Thursday, March 15, 2012


Book: Smile Pretty and Say Jesus: The Last Great Days of PTL
Author: Hunter James
Published: 1993 (University of Georgia Press)
Pages: 210

On the surface, this is a tale of greed and denial and hypocrisy channeled through one of the biggest evangelical Christian empires this side of the Rocky Mountains. Jim and Tammy Fay Bakker start their ministry with coins rattling in their collection cigar box, got on TV through a masterful puppet show that evolved into a gi-fucking-normous media/theme park thing that made them enough money to burn through with Cadillacs and makeup and Kmart shopping sprees until their financial mismanagement and Jim's sexual eccentricities were exposed. Then Jerry Faulwell took over, trip over some of the exact same problems of his own (although on a smaller scale), and the whole shebang ended on a half-finished luxury hotel taken over by Native Americans who now owned the land on which it was getting built. 
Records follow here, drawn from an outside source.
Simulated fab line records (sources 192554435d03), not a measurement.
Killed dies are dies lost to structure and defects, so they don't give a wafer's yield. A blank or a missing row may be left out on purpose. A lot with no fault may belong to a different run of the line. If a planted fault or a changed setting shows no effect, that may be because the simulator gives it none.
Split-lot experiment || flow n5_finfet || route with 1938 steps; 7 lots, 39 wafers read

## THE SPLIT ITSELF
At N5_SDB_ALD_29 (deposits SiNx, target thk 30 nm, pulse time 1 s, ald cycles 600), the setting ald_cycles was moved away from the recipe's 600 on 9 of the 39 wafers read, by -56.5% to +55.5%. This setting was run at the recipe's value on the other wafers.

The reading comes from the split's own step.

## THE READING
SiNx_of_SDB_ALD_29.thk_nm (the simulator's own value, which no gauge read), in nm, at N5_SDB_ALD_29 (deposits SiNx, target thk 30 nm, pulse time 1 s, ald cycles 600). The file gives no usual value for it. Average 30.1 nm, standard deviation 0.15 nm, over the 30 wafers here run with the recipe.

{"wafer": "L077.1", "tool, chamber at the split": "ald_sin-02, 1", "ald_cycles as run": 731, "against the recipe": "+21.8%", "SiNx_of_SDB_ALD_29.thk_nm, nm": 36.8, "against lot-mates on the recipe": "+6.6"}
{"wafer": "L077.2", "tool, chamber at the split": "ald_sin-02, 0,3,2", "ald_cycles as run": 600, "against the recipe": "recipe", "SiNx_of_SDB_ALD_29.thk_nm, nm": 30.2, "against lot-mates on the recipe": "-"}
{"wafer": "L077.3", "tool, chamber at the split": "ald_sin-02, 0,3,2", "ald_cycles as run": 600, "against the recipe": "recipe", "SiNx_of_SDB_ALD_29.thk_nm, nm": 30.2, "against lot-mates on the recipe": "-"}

I'm pretty sure everybody knows the surface bit of the story, or can at least trace its familiar tropes. That makes it no less enjoyable to read about. Not with a malicious anti-religious smugness, but with a wonder at exactly how much people can trust their leaders and how much these leaders can built on shaky grounds before everything just goes SMASH.

But take a closer look into this, and you'll get the equally interesting and far more worrying glimpse of a newspaper man driven insane by his job.

Late nights, early mornings, no distinguishes between the two, camping out for hours to grab two seconds of a subject's time, chasing phone calls, editors spitting profanity like sparks from blowtorches--these are all pretty standard for an old-school paper journalist. James, who eventually reveals that he's over fifty during his coverage of this scandal, should be used to it if maybe getting tired of all the abuse. Instead, he drops in these stream-of-consciousness lines, even a whole chapter, that drop psychological hints about how much he hates all of this. He misses deadlines, drinks and takes downers, doesn't seem to know how to get out of all of his misery. He doesn't enjoy any of the chase.

And based on his continual failure to get close enough to any of the major people in this to fill out 500-word articles, I really wonder how he managed that for full book.

Somehow he manages to forge a great connection between his personal downfall and the one he's supposed to be covering. It does make me wonder about his career after this, though. Was it his last stand as well as the Bakkers' and Faulwell's? He never says. I hope he retired into one of those "old guy" desk jobs he was talking about by the end. 

Which is sort of a horrible thing to wish on a reporter. But dude was worn OUT.